Harnessing the sun’s energy with tiny particles
Engineers at Sandia National Laboratories, along with partner institutions Georgia Institute of Technology, Bucknell Univ., King Saud Univ. and the German Aerospace Center (DLR), are using a falling particle receiver to more efficiently convert the sun’s energy to electricity in large-scale, concentrating solar power plants.
Falling particle receiver technology is attractive because it can cost-effectively capture and store heat at higher temperatures without breaking down, which is an issue for conventional molten salts. The falling particle receiver developed at Sandia drops sand-like ceramic particles through a beam of concentrated sunlight, and captures and stores the heated particles in an insulated container below. The technique enables operating temperatures of nearly 1,000 C. Such high temperatures translate into greater availability of energy and cheaper storage costs because at higher temperatures, less heat-transfer material is needed.

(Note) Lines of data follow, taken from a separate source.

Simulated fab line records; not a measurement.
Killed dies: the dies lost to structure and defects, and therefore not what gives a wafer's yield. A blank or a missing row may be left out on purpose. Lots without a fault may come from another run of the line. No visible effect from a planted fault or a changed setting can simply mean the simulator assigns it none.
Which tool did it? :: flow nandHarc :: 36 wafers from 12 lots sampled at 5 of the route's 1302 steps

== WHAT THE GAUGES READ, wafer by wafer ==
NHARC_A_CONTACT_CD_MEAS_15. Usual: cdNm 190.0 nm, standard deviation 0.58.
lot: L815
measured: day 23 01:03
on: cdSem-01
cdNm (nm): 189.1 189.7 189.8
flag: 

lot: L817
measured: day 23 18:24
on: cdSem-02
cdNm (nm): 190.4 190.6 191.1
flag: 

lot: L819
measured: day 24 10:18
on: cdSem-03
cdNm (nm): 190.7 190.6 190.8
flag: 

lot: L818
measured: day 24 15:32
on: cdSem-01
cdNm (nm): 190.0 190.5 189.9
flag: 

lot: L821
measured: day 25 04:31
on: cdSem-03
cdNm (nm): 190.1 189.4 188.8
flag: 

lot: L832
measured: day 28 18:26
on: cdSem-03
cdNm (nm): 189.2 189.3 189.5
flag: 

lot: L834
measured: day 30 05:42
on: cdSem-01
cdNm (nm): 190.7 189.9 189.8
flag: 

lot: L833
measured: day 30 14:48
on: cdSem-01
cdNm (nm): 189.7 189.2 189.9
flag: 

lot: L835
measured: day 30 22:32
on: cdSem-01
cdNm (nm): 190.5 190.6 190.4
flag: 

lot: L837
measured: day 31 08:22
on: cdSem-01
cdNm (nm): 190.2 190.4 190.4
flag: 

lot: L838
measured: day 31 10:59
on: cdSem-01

Central receiver systems use mirrors to concentrate sunlight on a target, typically a fluid, to generate heat, which powers a turbine and generator to produce electricity. Currently, such systems offer about 40% thermal-to-electric efficiency. The falling particle receiver enables higher temperatures and can work with higher-temperature power cycles that can achieve efficiencies of 50% or more.
“Our goal is to develop a prototype falling particle receiver to demonstrate the potential for greater than 90% thermal efficiency, achieve particle temperatures of at least 700 C, and be cost competitive,” said the project’s principal investigator, Sandia engineer Cliff Ho. “The combination of these factors would dramatically improve the system performance and lower the cost of energy storage for large-scale electricity production.”
The project is funded up to $4 million by the U.S. Dept. of Energy (DOE)’s SunShot Initiative, which aims to drive down solar energy production costs and pave the way to widespread use of concentrating solar power and photovoltaics.